More than 180 Leyton Orient Supporters' will travel to northern France to visit the First World war battlefields of the Somme, over the weekend of July 12 and 13.
And, accompanied by members of the Royal British Legion, they’ll be visiting the resting places of three former Clapton Orient footballers who made the ultimate sacrifice on the Somme back in 1916.
During World War One professional sport, particularly football, was very much frowned upon. So the FA and the War Office decided to get the public on their side by forming a 'Footballers' Battalion. One of the many 'Pal's Battalions' formed at the time, it would eventually become officially known as the 17th Middlesex Regiment.
Clapton Orient Chairman, Captain Henry Wells-Holland, who had wanted since the outbreak of WW1 to form a platoon made up entirely of Clapton Orient footballers and staff, assisted the FA with their plans. A meeting was held at Fulham Town Hall on December 16, 1914 for all footballers interested – and ten Clapton Orient players signed up. In the weeks and months which followed, more and more players enlisted into the 17th Middlesex.
So the O's were the first Football League Club to enlist en masse, and some forty one players and staff from Clapton Orient saw active service during World War One.
Three lost their lives - Company Sergeant Major Richard McFadden MM F/162 October 23 1916 (68 goals in 142 O's games, Private William Jonas (July 27, 1916) 23 Goals in 74 O's games and Private George Scott ( August 16, 1916), 34 Goals in 213 O's games.
Sergeant Major McFadden was something of a hero. Before he joined up, he’d already saved the lives of both a man trapped in a burning building, and a small boy who was drowning in the river Lea. Whilst on the front line in France, McFadden frequently went out into no-mans land to bring back wounded colleagues, and was awarded the Military Medal for his bravery.

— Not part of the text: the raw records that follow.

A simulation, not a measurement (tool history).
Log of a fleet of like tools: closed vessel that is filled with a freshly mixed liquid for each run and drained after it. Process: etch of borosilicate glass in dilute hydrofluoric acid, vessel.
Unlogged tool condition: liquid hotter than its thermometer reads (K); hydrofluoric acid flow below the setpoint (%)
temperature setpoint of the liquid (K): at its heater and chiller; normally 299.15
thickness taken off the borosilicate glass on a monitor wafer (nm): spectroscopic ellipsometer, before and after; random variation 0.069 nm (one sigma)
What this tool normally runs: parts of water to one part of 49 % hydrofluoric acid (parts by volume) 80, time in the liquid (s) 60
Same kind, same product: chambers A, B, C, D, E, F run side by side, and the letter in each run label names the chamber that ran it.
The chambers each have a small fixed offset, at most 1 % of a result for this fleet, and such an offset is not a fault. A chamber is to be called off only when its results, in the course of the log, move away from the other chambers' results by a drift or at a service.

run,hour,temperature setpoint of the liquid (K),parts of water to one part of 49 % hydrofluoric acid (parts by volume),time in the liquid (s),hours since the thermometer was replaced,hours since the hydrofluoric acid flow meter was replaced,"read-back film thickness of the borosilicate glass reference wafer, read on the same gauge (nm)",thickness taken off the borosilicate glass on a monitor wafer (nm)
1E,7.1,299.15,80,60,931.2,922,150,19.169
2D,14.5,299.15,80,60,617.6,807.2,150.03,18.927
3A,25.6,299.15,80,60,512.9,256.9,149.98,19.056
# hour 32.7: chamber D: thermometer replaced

Leyton Orient Deputy Chairman Steve Jenkins, who has written a book entitled They Took The Lead about Clapton Orient's major contribution to the Footballers' Battalion during the Great War, said: “Leyton Orient Football Club is very proud of its service in the Great War and continues to remember the O's who fell. Sadly, the Orient have been even more closely connected with military loss much more recently, too, with the sad loss of Private Robert Foster, who lost his life in Afganistan in late Summer 2007. Robert was a former steward at the Orient, while his father is chief fire safety officer at the Matchroom Stadium.